This post is my contribution to an ongoing project organised by purpos/ed, “a non-partisan, location-independent organization aiming to kickstart a debate around the question: What’s the purpose of education?” This was initiated by Doug Belshaw and Andy Stewart.
When I signed up to make the 38th contribution at the fag end of an already-extended process, I knew that it would be almost impossible to say anything original (well done, Simon, for trying), so I planned to focus on framing and connecting what had already been said. The process of doing that led me in a challenging direction.

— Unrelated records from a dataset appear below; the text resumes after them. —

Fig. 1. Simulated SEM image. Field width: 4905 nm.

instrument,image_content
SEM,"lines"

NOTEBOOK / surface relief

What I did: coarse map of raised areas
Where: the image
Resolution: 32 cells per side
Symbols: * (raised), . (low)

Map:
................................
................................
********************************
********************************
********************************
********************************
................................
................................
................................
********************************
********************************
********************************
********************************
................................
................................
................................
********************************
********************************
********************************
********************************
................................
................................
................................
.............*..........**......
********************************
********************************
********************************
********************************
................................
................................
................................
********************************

This week, I read all the contributions that preceded this one. Two dimensions emerged fairly early on in this reading, shown in my figure below. Admittedly this is crude; not everything fits, and some occupy more than one place within it. But the differences are worth drawing out.
Probably the most common phrase in this debate is some variation on “fulfilling individual potential” (e.g. Jan, Lou, Mark, Zoe). I guess this reflects a focus on increasing people’s self-determination, and who can argue with the desirability of that? Yet it misses the idea that individuals should strive to be part of something bigger than themselves.
That was introduced in Keri’s initial reference to the good society, touched on by Mark’s exhortation to root out injustice, and elaborated by James’ call for “a system of education that can begin to undo the harm that we have done to the world” (also referencing Fred).
On the other dimension, we’ve seen education described as the means to help people perform roles better, be happier and better people, create a better life. Again, it’s hard to disagree with making things better — but how useful is this description of purpose? We need to go to the next level to explain how education can help.
The opposite pole on this dimension would be to specify target measures whose achievement would be a proxy for the societal returns from education. Unsurprisingly, given the prevailing reaction to targets-and-assessment culture in educational circles, no purpos/ed piece has leant strongly towards this end of the spectrum. Yet surely we need to articulate some of the intermediate steps of how education makes things better, rather than just claiming that it does?
Another recurring theme is about developing the appetite and the skills to keep learning. As Tom and Lisa have pointed out, we’re born with appetite; in practice it seems that education sometimes does more to diminish than to sustain that desire.
The West may soon need the resilience and adaptability that comes from keeping learning “muscles” in shape. We, the generation writing purpos/ed, are fortunate to have lived our lives in peace and relative affluence. We’ve had the luxury of framing our goals in terms of personal fulfilment. We have never been tested by times of mass crisis.
This is not the case for other societies and other times. Every year 20 million people die before their time because of poverty: their potential is unfulfilled. That’s about a third of all deaths, and education is making slow progress in bringing that number down.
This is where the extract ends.